KINGMAN - It looks like another warm winter in Arizona with above-average precipitation and a weaker-than-usual El Niño system, a national weather expert said Thursday.
The National Oceanic and Atmospheric Administration's Winter Outlook favors precipitation higher than normal from the southern half of California across the Southwest, South Central and Gulf states and along the eastern seaboard to Maine.
El Niño, the band of warm Pacific Ocean current that affects weather patterns in the southwest United States, should be developing over the next couple of months, said Mike Halpert, acting director of NOAA's Climate Prediction Center.
"While El Niño has yet to fully develop, it probably will start in the next week or so," Halpert said in a telephone conference with more than 20 reporters from all parts of the nation. "It will probably be weaker and persist into spring."
Every El Niño is different, and this one is "struggling to get going," he said.
Forecasters announced last week that the ocean and atmospheric coupling necessary to declare an El Niño has not yet happened. It has a 67 percent chance of developing by the end of the year.
Mohave County recorded between 6½ and 9½ inches of rain during a summer monsoon season that was wetter than usual. However, Halpert wouldn't even try to predict the amount of rain that Arizona could receive from El Niño.
"The entire Southwest is favored to have above-average precipitation. How much, we can't say. The monsoon was good with all of the cyclones and tropical storms forming on the Pacific," he said.
While drought conditions are expected to improve in some portions of the United States, California's record-setting drought will likely persist or intensify. Nearly 60 percent of California is suffering from "exceptional" drought - the worst category.
This year was a continuation of dry conditions from 2012, making it the driest three-year period on record, said Kevin Werner, NOAA's western regional climate services director.
Winter is the wet season in California, so mountainous snowfall will prove crucial for drought recovery. California's runoff period from winter snow was the shortest in a number of years, Werner noted, and the state's reservoirs are at 30 percent capacity.

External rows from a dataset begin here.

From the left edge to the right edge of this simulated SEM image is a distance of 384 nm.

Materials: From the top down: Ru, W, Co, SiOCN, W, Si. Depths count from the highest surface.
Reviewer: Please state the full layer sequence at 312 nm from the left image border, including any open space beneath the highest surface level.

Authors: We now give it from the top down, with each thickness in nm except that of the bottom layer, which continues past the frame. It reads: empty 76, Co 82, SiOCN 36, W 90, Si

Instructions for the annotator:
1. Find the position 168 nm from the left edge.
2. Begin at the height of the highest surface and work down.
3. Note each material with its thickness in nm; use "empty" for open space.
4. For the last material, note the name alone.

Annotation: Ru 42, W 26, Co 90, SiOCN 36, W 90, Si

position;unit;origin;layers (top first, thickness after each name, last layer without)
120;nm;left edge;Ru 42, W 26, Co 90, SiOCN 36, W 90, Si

Rainfall in the Northern Sierras this year was 31.3 inches, 63 percent of normal, while the central mountains in California received 20.3 inches, 50 percent of normal.
Turning to the Colorado River watershed, Werner reported that Lake Powell and Lake Mead are less than half full. In general, drought monitors are showing a downward trend in reservoir levels, with only four years above normal rainfall since 2000.
"It would take multiple years above average to get back to normal," Werner said. "Any one year is not going to fill those reservoirs, even if it is quite wet."
NOAA's temperature outlook favors warmer-than-average temperatures in the Western United States, extending from the West Coast through most of the Intermountain West and across the U.S.-Canadian border through New York and New England.
The rest of the country falls into the "equal chance" category, meaning there is not a strong enough climate signal in these areas to make a prediction, so they have an equal chance of being above, near or below normal temperatures.